Yes, it’s been a bit. Life got hectic and I haven’t sat down to write outside work for about a month and a half. Last time I wrote about the small romances, like the cottonwood on the mesa in Durango that provided shade against all odds to make my morning coffee more comfortable. My time in Durango was winding down, and I was on my way to Iceland for 10 days with my good friend Nate. ‘There’s always a tree’ was a fitting prologue to the monstrous task awaiting me here, to attempt to describe and encapsulate a place like Iceland. I will do my best.
Jurassic Science Fiction
Nate and I started our trip with the world famous Laugavegur Trek, a 35-ish mile route cutting south from Landmannalaugar to Thorsmork (you can also extend it all the way down to Skogafoss if you wish. You can also hike it south to north but the elevation gain is much heftier). We ended up logging about 56 miles over four days thanks to some memorable side-hikes and meandering.

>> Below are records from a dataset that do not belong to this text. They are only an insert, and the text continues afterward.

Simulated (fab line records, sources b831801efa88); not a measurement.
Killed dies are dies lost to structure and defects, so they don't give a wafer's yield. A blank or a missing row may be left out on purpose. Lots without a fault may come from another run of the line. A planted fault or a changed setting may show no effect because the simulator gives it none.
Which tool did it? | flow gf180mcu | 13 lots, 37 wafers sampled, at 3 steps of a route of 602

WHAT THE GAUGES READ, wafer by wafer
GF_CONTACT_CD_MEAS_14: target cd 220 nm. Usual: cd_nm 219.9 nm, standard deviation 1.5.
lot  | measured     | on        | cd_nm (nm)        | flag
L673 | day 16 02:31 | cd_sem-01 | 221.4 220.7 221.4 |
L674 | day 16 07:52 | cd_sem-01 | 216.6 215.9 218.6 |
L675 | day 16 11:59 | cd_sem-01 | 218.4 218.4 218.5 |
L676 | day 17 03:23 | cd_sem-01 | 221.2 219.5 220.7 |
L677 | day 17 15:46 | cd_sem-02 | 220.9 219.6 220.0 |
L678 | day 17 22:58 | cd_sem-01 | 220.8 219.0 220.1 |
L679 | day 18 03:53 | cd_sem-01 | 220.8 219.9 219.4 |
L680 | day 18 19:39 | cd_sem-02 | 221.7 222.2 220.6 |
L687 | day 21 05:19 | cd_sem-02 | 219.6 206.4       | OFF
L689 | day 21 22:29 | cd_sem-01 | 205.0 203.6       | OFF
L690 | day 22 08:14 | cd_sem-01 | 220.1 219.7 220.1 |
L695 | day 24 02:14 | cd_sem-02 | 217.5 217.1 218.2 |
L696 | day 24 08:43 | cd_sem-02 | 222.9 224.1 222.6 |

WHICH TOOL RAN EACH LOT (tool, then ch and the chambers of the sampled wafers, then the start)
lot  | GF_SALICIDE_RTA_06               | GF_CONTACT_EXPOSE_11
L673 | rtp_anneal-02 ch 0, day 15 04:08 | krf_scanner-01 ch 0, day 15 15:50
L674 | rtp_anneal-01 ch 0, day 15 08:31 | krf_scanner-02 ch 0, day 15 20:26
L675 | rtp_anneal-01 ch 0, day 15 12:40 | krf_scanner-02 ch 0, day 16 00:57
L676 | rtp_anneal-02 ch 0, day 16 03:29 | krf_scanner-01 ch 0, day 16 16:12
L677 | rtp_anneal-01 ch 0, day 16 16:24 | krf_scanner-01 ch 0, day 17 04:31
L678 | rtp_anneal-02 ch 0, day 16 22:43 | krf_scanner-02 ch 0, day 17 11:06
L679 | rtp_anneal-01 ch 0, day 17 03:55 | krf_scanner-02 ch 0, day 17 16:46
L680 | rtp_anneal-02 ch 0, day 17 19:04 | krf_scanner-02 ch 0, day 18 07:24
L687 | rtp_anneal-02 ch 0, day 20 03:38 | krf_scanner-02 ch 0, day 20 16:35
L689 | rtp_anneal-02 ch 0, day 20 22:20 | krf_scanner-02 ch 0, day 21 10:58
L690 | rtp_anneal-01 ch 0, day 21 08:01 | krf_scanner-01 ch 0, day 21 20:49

The Icelandic highlands is a disconcerting place for a guy from central Indiana. I’m not sure how many places on Earth this happens, but for days at a time I felt like I was quite literally not on this planet. Everything around us was foreign, and not foreign as in different languages and culture shock, because if Iceland lacks anything its culture shock. I mean your mind not trusting what your body is feeling type foreign. Mentally and physically I was in different places. Physically I felt great. Iceland is generally low elevation and we never even got as high as where I lived in Durango. The hiking felt smooth and easy without the ailments of high elevation. Add in actual bathrooms, a banquet tent for shelter one day, and beers for sale and you could even call us spoiled.
Mentally I struggled to grasp my surroundings. The terrain was so much more varied than expected, the colors so deep, it was visual overload. One day you’re in a small geothermal mountain range with camel colored sand, smoke billowing all around you from boiling potholes, entire hillsides covered in shocking teal, deep red, even pale white due to the bubbling beneath your feet. Next you’re walking in Utah, except the ground is jet black and speckled with obsidian boulders. Still after that you’re walking on a soft moss-covered trail through a perfectly flat, monochromatic green valley a half mile wide, as if Colorado’s San Luis Valley suddenly got feet of rain a year and a fully torqued saturation slider in Photoshop. On either side steep volcanic slopes rise into the low cloud cover disappearing to who knows where. All the while you’re just walking along, feeling completely normal yet convinced you’ve wandered into a digital render from a concept artist on DeviantArt.
The best succinct description I’ve come up with so far for the highlands is jurassic science fiction. You can’t be sure whether you’ll catch a glimpse of dragons circling the peaks above or if you’ll find a UFO casually parked after a Sunday ride like your grandmas old Lincoln, the one that had seats so deep you couldn’t bend your knees over the edges and rode so smooth it felt like being on a boat in the no wake zone.
I captured some of my best landscape photos I’ve ever taken during those four days, and I can’t belittle them to living just on Instagram. So whether its a gallery or a photo essay, more to come from this trip.
Sightseeing, really seeing
Before Iceland I hadn’t been a tourist in a long time. Memories of tour buses and selfie sticks were long faded in my psyche and starting on the Laugavegur Trek didn’t do much to rekindle the horrors of sightseeing. But a reckoning was coming and her name was Skogafoss Waterfall.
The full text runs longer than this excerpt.